Malaysia’s Internet Development Heading for the "We Won’t Wait" Syndrome?

It was recently reported in the press that the progress of the Information Technology (IT) and the Internet economy in the country could be a little hampered by the still very low online population of the country. It was estimated that the computer penetration rate is around 11 percent and out of this figure, more than 50 percent are concentrated at the Klang Valley. The number of registered Internet users is even lower, at about 6 percent of the total population of Malaysia.

The same report suggested that in order to increase Internet up-take, there is a need to improve the computer penetration rate in the country. Fair enough, but for many Internet veterans, even if this rate can be brought up, there is still a big possibility that the number of ‘netizens’ may be reduced in the coming years if two crucial elements - speed and cost - are not addressed soon by the relevant authorities.

Despite being one of the leading countries in South East Asia in terms of IT development, Malaysia may need to give more attention especially in the provision of a low cost high speed connection service. There is without much doubt that one of the most effective ways to expand the number of netizens in Malaysia is to significantly increase the loading speed of surfing through improved online services and connection infrastructure. The other alternative is to reduce the cost of Internet access and phone charges, which are still rather expensive here.

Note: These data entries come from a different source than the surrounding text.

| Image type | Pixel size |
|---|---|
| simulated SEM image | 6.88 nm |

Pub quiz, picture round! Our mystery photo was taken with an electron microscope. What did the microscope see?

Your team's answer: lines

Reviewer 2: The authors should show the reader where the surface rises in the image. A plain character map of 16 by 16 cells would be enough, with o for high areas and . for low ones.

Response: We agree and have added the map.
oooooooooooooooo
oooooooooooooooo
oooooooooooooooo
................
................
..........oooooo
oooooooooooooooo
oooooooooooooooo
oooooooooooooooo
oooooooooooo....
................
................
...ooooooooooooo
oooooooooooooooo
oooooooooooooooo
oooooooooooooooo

At the moment, most surfers have to wait almost eternity for a web page to completely ‘open’ or load. This is because most of us are currently surfing at 28.8 or 33.6 Kbps (kilobit per second) through our old telephone line modem connection mode. Even with an ISDN or a leased line connection (or also known as Ethernet), the transmission speed averaged about 64 Kbps or slightly more. Our phone line cables are not yet up to scratch as far as surfing the Internet is concerned.

In the U.S., Ethernet, which is the most widely installed local area network technology, can provide an average transmission speed of 3 to 5 Mbps (megabit per second). In simple English, surfing in the U.S. is at least 100 times faster on average than in Malaysia. And then there are broadband technology (i.e., using digital carrier system cable or satellite) users who can surf the net at a speed of up to 10 Gbps (gigabit or 1 billion bits per second). These services, which are normally provided by a cable TV or satellite TV operator, have mushroomed in the U.S. in the last few years.

In Malaysia, it may take several more years for the government or Telekom to completely upgrade our existing phone cable to optical fibre or high grade coaxial cable, which will bring about high speed transmission. Instead of waiting, there should be some initiatives from the private sector (or joint government-private collaborations) to look into the feasibility of providing an avenue for faster and cheaper Internet connection.

Internet Service Providers (ISPs) such as Jaring and Tmnet should think of alternatives to quicken their current rate of transmission. If they can’t do this in the near term, at least think of a practicable option to increase their subscribers base. For example, the ISPs should seriously consider providing free Internet access as well as move toward a fixed-rate charges for local calls. Given the current slow rate of loading time in the Internet, we are actually paying more for the waiting time. This is quite similar to subscribing to a daily newspaper, only to receive your supposedly daily paper once or twice a fortnight. This puts many netizens off. Most users have even limit their time online to save cost.

Cable TV operators such as the now defunct Mega TV, should initiate an Internet connection service to its customer. Besides faster loading time, there is also the luxury of users to access the Internet anytime of the day without hooking to the phone line. That is why cable TV is experiencing a boom in the U.S. However, the cost of implementing such strategy may be too much for a any cable TV operator in the country.

Astro Internet service has yet to commence even though their subscribers have been promised about this value-added service a few years ago. With Astro’s satellite/broadband technology, Internet users can surf at a potential speed of more than 100 times (or even more) faster than at present. Surfing from one web page to another then, would be akin to changing TV channels through the remote control. More importantly, Astro’s technology would be most suitable to expand Internet usage in the rural parts of Sabah.

But sadly, according to Astro, their coming Internet service may not cover the entire World Wide Web (www) for some unknown reason. Perhaps, it means that their subscribers can only surf to selected web sites or Astro’s affiliate web sites. To make matter worse, a fading actor was thinking of shutting down Astro for good. And I thought information is ‘King’ in this IT era? If Astro is banned, we might as well bid farewell to the Internet.

It appears to be not much in store for Internet surfers in Malaysia. As the world braces itself for new and faster connection technology such as the WAP (wireless application protocol), we in Malaysia, still have to rely on our over-used phone line modem. The acronym ‘www’ has already been widely referred to as the ‘World Wide Wait’, but if the speed and cost issues are not resolved soonest, then ‘www’ may well be known as ‘We Won’t Wait’. In such scenario, there would be more ex-netizens than netizens in Malaysia, and our Vision 2020 would still remain a vision by 2020.